Whether paid or not, volunteer firefighters remain on the job

Carolyn Cary's picture

There was a discussion at the Fayetteville City Hall recently as to whether the city fire department should remain a part of the city, or join with the county fire department.

Many people in authority spoke and various charts were shown. The possible savings were expressed but there was one side not available on charts.

The opinion of the firemen could only be expressed in person. And they did.

If you go back to the early 1950s in Fayette County, a fire truck was purchased for the grand sum of $8.000. While it was purchased by the city of Fayetteville, it was driven to any part of the county that needed it with the services of about 40 volunteer firemen.

Many who owned their own business had to lock the door of the business to head to the fire. The person closest to the fire truck would get it and head out to the fire site, and the volunteers would have been told where to go by driving by the old jail to find out.

It was one for all and all for one.

Fayetteville began paying firemen about 1973 or 1974 and about 1980 the county began paying firemen.

Even after many of these volunteers were now employed, paid firemen, their devotion to the whole county did not wane.

When the county was divided up into fire districts about 1979-1980, the city of Fayetteville and Fayette County then had their own truck and fire district. But guess what — these heroes continued in their devotion to all citizens and continued zipping along to whatever part of the county needed them.

In 1975 the state of Georgia decreed that each county must have its own ambulance service, whether paid or volunteer. There were about 40 concerned citizens who volunteered for the project.

For many years they were not paid, they had to buy their own uniforms and pay each year for their recertification. Some of these volunteers were among the early firemen volunteers.

They went wherever they were sent, including once to south Clayton County. Even when they realized the dispatcher’s error, because they might get there first, they continued and then turned the call over to Clayton County when Clayton got there.

And so it is with the current Fayetteville firemen. The 35 in the department have a total of nearly 300 years experience and they want to remain as Fayetteville firemen.

But do not misunderstand this — they are still dedicated to Fayette County as a whole, and continue to zip to any part of the county that needs additional help in putting out a fire.

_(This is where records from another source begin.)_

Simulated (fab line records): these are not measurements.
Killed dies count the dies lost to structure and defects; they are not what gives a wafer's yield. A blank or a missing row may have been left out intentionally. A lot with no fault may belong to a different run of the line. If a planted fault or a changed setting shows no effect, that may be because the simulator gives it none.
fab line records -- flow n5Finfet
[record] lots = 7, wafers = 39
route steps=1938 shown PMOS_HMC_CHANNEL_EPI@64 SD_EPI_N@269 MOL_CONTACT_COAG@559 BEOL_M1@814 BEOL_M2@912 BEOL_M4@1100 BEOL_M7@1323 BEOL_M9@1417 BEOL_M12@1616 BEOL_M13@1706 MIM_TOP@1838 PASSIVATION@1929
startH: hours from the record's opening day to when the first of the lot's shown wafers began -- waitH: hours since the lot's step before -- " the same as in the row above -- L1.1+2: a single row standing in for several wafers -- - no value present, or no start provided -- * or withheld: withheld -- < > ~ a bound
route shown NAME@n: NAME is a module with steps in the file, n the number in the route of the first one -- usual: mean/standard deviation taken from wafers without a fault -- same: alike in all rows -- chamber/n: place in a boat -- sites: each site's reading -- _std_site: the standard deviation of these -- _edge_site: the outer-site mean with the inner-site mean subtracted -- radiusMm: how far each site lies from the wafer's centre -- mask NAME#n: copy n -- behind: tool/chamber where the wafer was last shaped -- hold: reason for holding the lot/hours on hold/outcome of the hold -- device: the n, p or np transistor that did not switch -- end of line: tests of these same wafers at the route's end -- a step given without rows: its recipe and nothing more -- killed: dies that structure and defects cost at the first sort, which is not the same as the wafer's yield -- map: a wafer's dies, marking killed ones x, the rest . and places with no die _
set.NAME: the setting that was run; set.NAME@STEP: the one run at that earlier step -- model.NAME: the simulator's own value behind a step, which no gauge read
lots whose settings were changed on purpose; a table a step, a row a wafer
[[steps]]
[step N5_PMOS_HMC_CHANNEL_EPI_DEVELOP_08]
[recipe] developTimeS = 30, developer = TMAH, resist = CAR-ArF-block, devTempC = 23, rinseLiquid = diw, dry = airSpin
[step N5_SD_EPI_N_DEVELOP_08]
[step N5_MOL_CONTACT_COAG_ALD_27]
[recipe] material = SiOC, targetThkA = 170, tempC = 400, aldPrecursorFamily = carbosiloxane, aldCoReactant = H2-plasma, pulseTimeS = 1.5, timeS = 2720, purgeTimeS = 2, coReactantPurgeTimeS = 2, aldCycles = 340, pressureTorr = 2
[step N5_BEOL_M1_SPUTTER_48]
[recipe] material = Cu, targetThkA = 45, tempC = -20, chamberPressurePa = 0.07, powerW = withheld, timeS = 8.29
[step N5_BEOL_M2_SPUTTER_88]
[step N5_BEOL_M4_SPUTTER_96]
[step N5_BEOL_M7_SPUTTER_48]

There have been many dozens and dozens over the past century who have been volunteers and dozen and dozens who are now paid. Their love of the job at hand has not diminished.

It’s still one for all and all for one.

[Carolyn Cary is the official Fayette County historian and the editor of the county’s first compiled history, “The History of Fayette County,” published in 1977. She lives in Fayetteville. And she was among those volunteers.]